Of course, when have the spirits ever been fair? Assuming that they're even there…
Everyone's sleeping, scattered around the saddle. There's Sokka; I can hear his snores from here, when the wind passes over the air bison's back. There's little Toph, curled into a ball, and Katara, identified by the huge pillow of dark hair spread around here. In the middle, a form laws, small, unmoving. From here, I can't even tell if he's alive. He better be; otherwise, it was all for nothing.
All for nothing…
I mean, I committed treason for the sake of the fucking Avatar. If Aang dies, then what was the point?
I'm tempted to laugh. It's hard not to. A dry, cold, grating chuckle builds in my throat, makes my lips tremble and tickle. I shake my head, willing it away. With this laugh, this particular one building hard and cold down in my chest when my heart should be, there will be tears, and I can't afford those yet. Someday, yes, they will come. I will let them. I will curl up in a corner and cry until I can't cry anymore.
But not yet.
I turn away, back to the horizon. We're adrift in a sea of rolling hills and green grass sighing in the wind. Trees bend and sway and groan. To my left, at the corner of my vision, is a small village in a sea of neatly cultivated field. Have they heard? I wonder. Somehow, I doubt it. Whether Ozai or Kuei reings in Ba Sing Se matters little in such places, I suppose. Whether the tax collector wears red or green wouldn't make much of a difference in their lives. Do they even know about the war? I very much want to wander down, ask them. If they don't, I'll suggest to the others that we stay, stay and never leave. Would they go along with it? I'm not sure. A week ago? Of course not. Today?
Today?
I push the thought aside, down deep amongst my tears. There it can stay; I don't need it right now.
My fingers twitch. I settle back down to the ground, sit, dig in my pocket, pull out a crumpled back of cigarettes. I shake it, count. Seven. I sigh, shake one out, grasp it with my lips, put the pack away. Seven. I flick out a finger, bend a tiny flame to life. Fucking seven. I draw the smoke in deep, harsh Fire Nation tobacco, shot through with spice and fire. My fingertips tingle, my head swims; it's been far too long. I hold the smoke in, blow it out, feel the soft burn in my mouth, throat, nostrils. I feel warmer now, more relaxed, but no closer to being ready to sleep.
I laugh. Six now. I clear my mind, smoke in silence, slow, careful, deliberate. It almost works.
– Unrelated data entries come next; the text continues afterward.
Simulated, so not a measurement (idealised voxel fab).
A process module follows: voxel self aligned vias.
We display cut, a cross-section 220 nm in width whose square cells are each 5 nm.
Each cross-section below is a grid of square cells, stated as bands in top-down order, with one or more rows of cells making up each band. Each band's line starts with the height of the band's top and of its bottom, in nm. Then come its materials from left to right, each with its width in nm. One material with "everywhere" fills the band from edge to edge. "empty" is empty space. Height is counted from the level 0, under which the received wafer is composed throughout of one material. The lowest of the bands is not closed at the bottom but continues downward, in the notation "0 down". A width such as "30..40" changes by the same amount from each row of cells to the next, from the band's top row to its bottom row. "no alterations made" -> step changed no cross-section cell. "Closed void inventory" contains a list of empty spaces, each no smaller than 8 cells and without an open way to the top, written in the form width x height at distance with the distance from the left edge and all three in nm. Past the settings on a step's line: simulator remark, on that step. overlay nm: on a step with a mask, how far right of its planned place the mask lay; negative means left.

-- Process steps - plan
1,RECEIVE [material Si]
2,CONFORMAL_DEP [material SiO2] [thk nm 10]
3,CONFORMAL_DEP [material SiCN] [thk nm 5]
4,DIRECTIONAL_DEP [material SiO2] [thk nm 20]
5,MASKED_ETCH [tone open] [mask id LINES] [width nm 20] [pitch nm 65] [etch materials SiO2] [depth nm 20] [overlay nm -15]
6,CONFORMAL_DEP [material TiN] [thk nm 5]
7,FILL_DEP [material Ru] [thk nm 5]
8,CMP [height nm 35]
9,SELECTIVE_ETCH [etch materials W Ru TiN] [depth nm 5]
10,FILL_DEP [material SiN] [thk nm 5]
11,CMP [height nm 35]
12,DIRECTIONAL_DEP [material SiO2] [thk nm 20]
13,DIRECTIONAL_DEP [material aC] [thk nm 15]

My name is Zuko. I was once the Crown Prince of the Fire Nation, heir to the throne of Fire Lord Ozai. For six months, I chased the Avatar. For six more months, I chased myself.
Today, I am twenty-two-years-old. Now, I chase an answer. We'll see how that works out.
I'm not hopeful.
Author's Note Time!
So, yeah, this is my first story here. I've had this account for ages, and only now am I doing more than perusing other people's stories. Now, finally, I'll feel comfortable with doing reviews and shit. I mean, I always felt a little off, commenting on the work of others when I wasn't willing to get over myself and post something up.
That said, you guys, please comment, no matter what.
So, a few notes. I'll try to keep these short in the future (or even nonexistent; my hope is that, over time, my AU will speak for itself, but right now, I'm betting that some explanation is in order), but for today? It's going to be a long one.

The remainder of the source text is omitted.